Another example of using synthetic data for product development? Building robots.
“We’re seeing so much improvement in robotics these days,” says Agustin Huerta, SVP of digital innovation at software development company Globant. There are virtual environments, like the Nvidia Omniverse, where simulated robots can interact with simulated objects, creating large amounts of training data to jump-start a robot’s ability to navigate spaces or handle products.
“And if you’re talking about computer vision data for training autonomous driving solutions, we need synthetic data — there’s no other way to do it,” he says. “Otherwise, we’ll need to be crashing cars.”
5. Exploring new markets without historical data
Another use case for synthetic data is when a company has a product, but wants to sell it in a new market. Businesses can model how consumers might behave, what they prefer, and how they might respond to new products or services, says Thota. They can also use the simulated data to help refine features and marketing strategies.
“A bank looking to enter a new region can use synthetic data to simulate local economic conditions, spending habits, and how people might adopt their financial products,” he adds.
Anand Rao, AI professor at Carnegie Mellon University, once worked with a ride sharing company looking to expand to new markets. But using the same strategy everywhere wouldn’t have been very effective since conditions vary geographically.
“In New York City, you need a five to 10 minute turnaround,” Rao says. “They’re less tolerant of mispredictions, like if it says eight minutes but it takes 12 minutes for the car to come. But in Ann Arbor, Michigan, if it’s a few minutes late, they can live with it.”
That means the optimization strategies needed to be different, and synthetic data helped to refine those strategies.
“We had over 200,000 go-to-market scenarios for ten cities,” he adds. That gave executives real insights into how to adapt for the new markets.
6. Constructing digital twins
Historically, digital twins have been used for things like modeling jet engines, helping companies with predictive maintenance, or for designing and managing factories and other complex physical facilities. Today, the definition of digital twins is expanding to include things like software systems, business workflows, or even people.
Companies are simulating customers, their behaviors, shopping journeys, buying patterns, and how they’ll respond to a particular promotion, says Tom Edwards, Americas consumer AI leader at EY. They do it by creating synthetic customer profiles. “It helps us understand how different demographics will respond to different product positioning,” he says. “And what we get out is better demand forecasting and better targeting.”
And he’s seeing companies using synthetic personas instead of focus groups.
“You can create hundreds of personas and test different messaging,” he says. “Synthetic data allows you to fill in psychographic details.”
These simulated personas can also be used to improve ecommerce personalization.
“I can run millions of different combinations, and when it comes time for you to shop, I can immediately match you based on one of these preconfigured personas, built on synthetic data,” he adds. “I know you better than a traditional algorithm might because I’ve already extrapolated millions of potential paths forward.”

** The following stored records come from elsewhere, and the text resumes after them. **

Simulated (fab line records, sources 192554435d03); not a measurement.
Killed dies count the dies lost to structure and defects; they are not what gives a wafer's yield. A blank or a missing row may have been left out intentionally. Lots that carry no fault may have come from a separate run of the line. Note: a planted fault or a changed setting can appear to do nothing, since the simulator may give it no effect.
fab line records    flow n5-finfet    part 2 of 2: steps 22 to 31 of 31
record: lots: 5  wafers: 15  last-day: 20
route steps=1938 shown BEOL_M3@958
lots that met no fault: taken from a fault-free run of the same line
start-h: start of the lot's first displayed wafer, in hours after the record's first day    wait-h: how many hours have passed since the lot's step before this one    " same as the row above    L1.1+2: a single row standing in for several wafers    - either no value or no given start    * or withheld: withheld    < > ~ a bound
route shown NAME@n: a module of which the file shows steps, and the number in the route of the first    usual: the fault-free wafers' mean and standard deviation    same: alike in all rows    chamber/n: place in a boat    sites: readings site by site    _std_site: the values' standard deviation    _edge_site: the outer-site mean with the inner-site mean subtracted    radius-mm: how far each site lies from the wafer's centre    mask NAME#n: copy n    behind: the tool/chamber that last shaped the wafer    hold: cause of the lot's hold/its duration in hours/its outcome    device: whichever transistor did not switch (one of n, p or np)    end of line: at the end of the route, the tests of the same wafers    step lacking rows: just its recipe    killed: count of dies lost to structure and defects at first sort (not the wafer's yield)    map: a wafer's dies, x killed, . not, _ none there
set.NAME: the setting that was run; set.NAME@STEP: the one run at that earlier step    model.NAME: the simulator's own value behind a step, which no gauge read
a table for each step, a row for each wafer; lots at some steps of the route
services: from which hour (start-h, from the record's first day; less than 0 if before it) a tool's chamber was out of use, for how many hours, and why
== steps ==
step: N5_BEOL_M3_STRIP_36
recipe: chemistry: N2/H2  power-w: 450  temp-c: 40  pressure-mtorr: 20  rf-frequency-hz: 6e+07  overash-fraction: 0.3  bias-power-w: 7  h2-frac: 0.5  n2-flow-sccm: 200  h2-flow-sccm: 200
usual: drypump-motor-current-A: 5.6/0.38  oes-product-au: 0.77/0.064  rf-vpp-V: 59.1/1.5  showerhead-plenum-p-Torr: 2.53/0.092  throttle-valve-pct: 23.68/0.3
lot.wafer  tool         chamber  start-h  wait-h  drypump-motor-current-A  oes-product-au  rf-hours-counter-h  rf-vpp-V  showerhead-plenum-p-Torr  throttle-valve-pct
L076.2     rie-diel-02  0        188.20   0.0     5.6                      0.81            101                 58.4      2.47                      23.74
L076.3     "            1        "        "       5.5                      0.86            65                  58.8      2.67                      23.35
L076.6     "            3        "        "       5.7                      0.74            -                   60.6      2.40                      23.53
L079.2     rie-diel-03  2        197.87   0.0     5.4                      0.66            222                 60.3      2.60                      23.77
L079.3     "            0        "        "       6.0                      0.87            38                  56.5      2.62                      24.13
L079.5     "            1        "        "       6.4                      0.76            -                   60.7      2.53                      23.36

The business value here could potentially be in the millions of dollars, he says, as it unlocks a way to seamlessly align with consumers and provide recommended products they haven’t seen before. A company can also create digital twins of employees.
“Internally, one of the things we’re looking at is our staffing and skills,” says Nick Kramer, leader of applied solutions at SSA & Company, a management consulting firm.
“We have historic data about our consultants, and unreliable data about skills and capabilities,” he says. “But we have rich project data and out of that, we’ve got our lump of clay, so to speak, and have been experimenting with different ways to synthetize data.”
The synthetic personas could be people, project roles, or specific titles, he says. Those are combined into simulated project teams, and that, in turn, creates a view of what staffing could look like and how to balance it against skills and tools, and how to optimize for outcome, speed, revenues, and margins.
7. Preparing for agentic AI
As AI evolves, so do the opportunities to use synthetic data. This year, for example, it’s all about agentic AI.
According to an April Cloudera survey, 96% of enterprise IT leaders say they plan to expand their use of AI agents in the next 12 months. And although 57% say they’ve already implemented AI agents, the single biggest barrier is data privacy, with 53% saying it’s slowing adoption. But it’s not just about preserving privacy when it comes to training AI agents.
“Synthetic data is a great way to accelerate the learning of those agents and map through complex scenarios,” says EY’s Edwards. It can also be used to ensure that agents can handle anything that’s thrown at them.
“If you’re able to run millions of different scenarios based on complex interactions, that becomes an incredibly valuable tool,” he says. “It’s going to become a foundational aspect for how you deploy an agent within an organization.”
Reality check: The risks of overreliance on synthetic data
There are also dangers overusing synthetic data. As Panetta discovered when trying to create synthetic images of people wearing face masks, it has its limits.
“If abused, you risk the equivalent of the overfitting problem where outputs become highly repetitive,” says Gordon Van Huizen, SVP of strategy at Mendix, an AI platform company. “Then feeding a prompt outside the training data can result in random or bizarre results because the system has difficulty interpreting the new pattern.”
There are ways to address this, though. Companies can create more diverse data sets, blend synthetic data with real data, or add noise to the data to create outliers.
“But the key to capitalizing on synthetic data is to always include human validation protocols wherever possible,” he says.